Re: patch: function xmltable - Mailing list pgsql-hackers

From Craig Ringer
Subject Re: patch: function xmltable
Date
Msg-id CAMsr+YEXQJOHJQsZGLo-Y=G6m0adF3E=eeuHJK2ei=eUg+nw_Q@mail.gmail.com
Whole thread Raw
In response to Re: patch: function xmltable  (Pavel Stehule <pavel.stehule@gmail.com>)
Responses Re: patch: function xmltable
List pgsql-hackers
On 4 September 2016 at 16:06, Pavel Stehule <pavel.stehule@gmail.com> wrote:
> Hi
>
> minor update - using DefElem instead own private parser type

I'm really glad that you're doing this and I'll take a look at it for this CF.

It's quite a big patch so I expect this will take a few rounds of
review and updating.


Patch applies cleanly and builds cleanly on master both with and
without --with-xml .

Overall, I think this needs to be revised with appropriate comments.
Whitespace/formatting needs fixing since it's all over the place.
Documentation is insufficient (per notes below).

Re identifier naming, some of this code uses XmlTable naming patterns,
some uses TableExpr prefixes. Is that intended to indicate a bounary
between things re-usable for other structured data ingesting
functions? Do you expect a "JSONEXPR" or similar in future? That's
alluded to by

+/*----------
+ * TableExpr - used for XMLTABLE function
+ *
+ * This can be used for json_table, jsonb_table functions in future
+ *----------
+ */
+typedef struct TableExpr
+{
...

If so, should this really be two patches, one to add the table
expression infrastructure and another to add XMLTABLE that uses it?
Also, why in that case does so much of the TableExpr code call
directly into XmlTable code? It doesn't look very generic.

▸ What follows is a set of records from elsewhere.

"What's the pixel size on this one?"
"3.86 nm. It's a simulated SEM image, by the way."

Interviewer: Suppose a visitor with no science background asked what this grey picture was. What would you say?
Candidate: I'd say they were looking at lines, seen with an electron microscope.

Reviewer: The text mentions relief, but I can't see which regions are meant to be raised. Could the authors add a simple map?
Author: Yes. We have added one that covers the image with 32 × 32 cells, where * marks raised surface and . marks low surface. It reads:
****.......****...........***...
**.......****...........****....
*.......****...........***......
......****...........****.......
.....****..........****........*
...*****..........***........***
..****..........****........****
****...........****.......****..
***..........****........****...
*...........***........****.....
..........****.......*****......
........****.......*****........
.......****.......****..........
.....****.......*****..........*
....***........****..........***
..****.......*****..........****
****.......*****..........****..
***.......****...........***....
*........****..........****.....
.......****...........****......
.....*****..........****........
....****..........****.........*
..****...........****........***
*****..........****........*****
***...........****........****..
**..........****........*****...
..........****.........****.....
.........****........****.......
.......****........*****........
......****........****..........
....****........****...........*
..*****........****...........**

Overall I find identifier naming to be a bit inconsisent and think
it's necessary to make it clear that all the "TableExpr" stuff is for
XMLTABLE specifically, if that's the case, or make the delineation
clearer if not.

I'd also like to see tests that exercise the ruleutils get_rule_expr
parts of the code for the various XMLTABLE variants.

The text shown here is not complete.